In this morning’s Gospel, Jesus doesn’t actually refer to himself as the Good Shepherd, if we read on from the end of this morning’s Gospel, that comes in the very next verse. Instead Jesus says that he’s the gate of the sheepfold, so what does he mean by that? We’ll quite simply it means that it’s only through Jesus that the sheep are kept safe and only through him that they’ll be led to pasture, to the sustenance they need to live. It’s only through Jesus that the sheep will have a full and abundant life. And Jesus contrasts that image of himself as the gate of the sheepfold with one of those whom he calls thieves and brigands or bandits, those who don’t enter by the gate and who only come to steal and kill and destroy. But who are these people?

Just before this, in the Gospel, we read the story of Jesus healing the man born blind. In that story, the Pharisees claim that Jesus can’t be from God because he healed on the Sabbath and therefore, was a sinner. But the man whom Jesus had healed argued with them. He said that if Jesus weren’t from God he wouldn’t be able  to perform such miracles. And because of his faith in Jesus, the Pharisees put the man out of the synagogue. So, in the Gospel, this story about the sheepfold is set in the context of an argument about faith in Jesus and about who is the true shepherd of God’s flock.

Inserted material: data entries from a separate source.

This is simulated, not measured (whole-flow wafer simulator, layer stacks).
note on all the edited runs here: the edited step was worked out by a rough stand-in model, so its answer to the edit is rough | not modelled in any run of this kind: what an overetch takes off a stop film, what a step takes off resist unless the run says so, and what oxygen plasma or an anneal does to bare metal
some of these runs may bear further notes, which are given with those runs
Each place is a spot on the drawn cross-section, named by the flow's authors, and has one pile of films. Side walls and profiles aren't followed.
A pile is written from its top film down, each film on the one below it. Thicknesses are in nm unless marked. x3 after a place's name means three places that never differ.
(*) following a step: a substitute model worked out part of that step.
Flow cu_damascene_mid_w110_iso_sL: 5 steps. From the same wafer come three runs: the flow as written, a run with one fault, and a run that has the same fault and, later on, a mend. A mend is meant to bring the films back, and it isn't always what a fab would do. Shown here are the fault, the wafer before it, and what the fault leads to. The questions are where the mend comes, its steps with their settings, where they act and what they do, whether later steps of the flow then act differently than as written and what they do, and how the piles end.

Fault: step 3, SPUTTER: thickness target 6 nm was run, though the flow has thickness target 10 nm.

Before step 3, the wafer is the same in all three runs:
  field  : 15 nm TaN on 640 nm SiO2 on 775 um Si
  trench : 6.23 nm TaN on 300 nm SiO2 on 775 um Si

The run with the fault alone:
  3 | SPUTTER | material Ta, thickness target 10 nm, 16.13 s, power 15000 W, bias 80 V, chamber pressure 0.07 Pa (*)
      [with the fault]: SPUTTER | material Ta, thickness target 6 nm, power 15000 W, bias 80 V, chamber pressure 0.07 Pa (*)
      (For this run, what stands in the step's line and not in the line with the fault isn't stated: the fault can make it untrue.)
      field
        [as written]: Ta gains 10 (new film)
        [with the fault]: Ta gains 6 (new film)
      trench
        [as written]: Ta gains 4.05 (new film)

Through Jesus, the man born blind has entered life, he’s been led to a better life on earth and, through faith in Jesus, to eternal life. He’s become a member of Jesus’ own flock and he now listens to Jesus’ voice.

But the Pharisees look to steal him away from the flock, they urge him to listen to their voice. So, in the context of the Gospel, they, the Pharisees, are the thieves and brigands who are trying to break in to steal and kill and destroy. But we can also read Jesus’ words in a wider context too.

We know that there had been many people whom we might call false Messiahs,  people who’d claimed that they were the one who would lead God’s people to freedom, but who, in reality, led the people into armed conflict and death. Perhaps Barabbas was one such person. We’re not told that he claimed to be the Messiah, but we are told that he was in prison for insurrection, for a violent uprising against the authorities. And Jesus warned us that such people would arise in the future too because when he was asked by his disciples about the signs that would herald his return, he said,

“See that no one leads you astray. For many will come in my name, saying, ‘I am the Christ’, and they will lead many astray.” 

But we can also read Jesus’ warning as one, not just about false Messiahs, or about those who lead people astray by claiming to speak and act in his name, but about anyone who leads people astray by making false claims, those who say things that lead people away from God and away from his commandments, because he went on to say,

“And many false prophets will arise and lead many astray. And because lawlessness will be increased, the love of many will grow cold.”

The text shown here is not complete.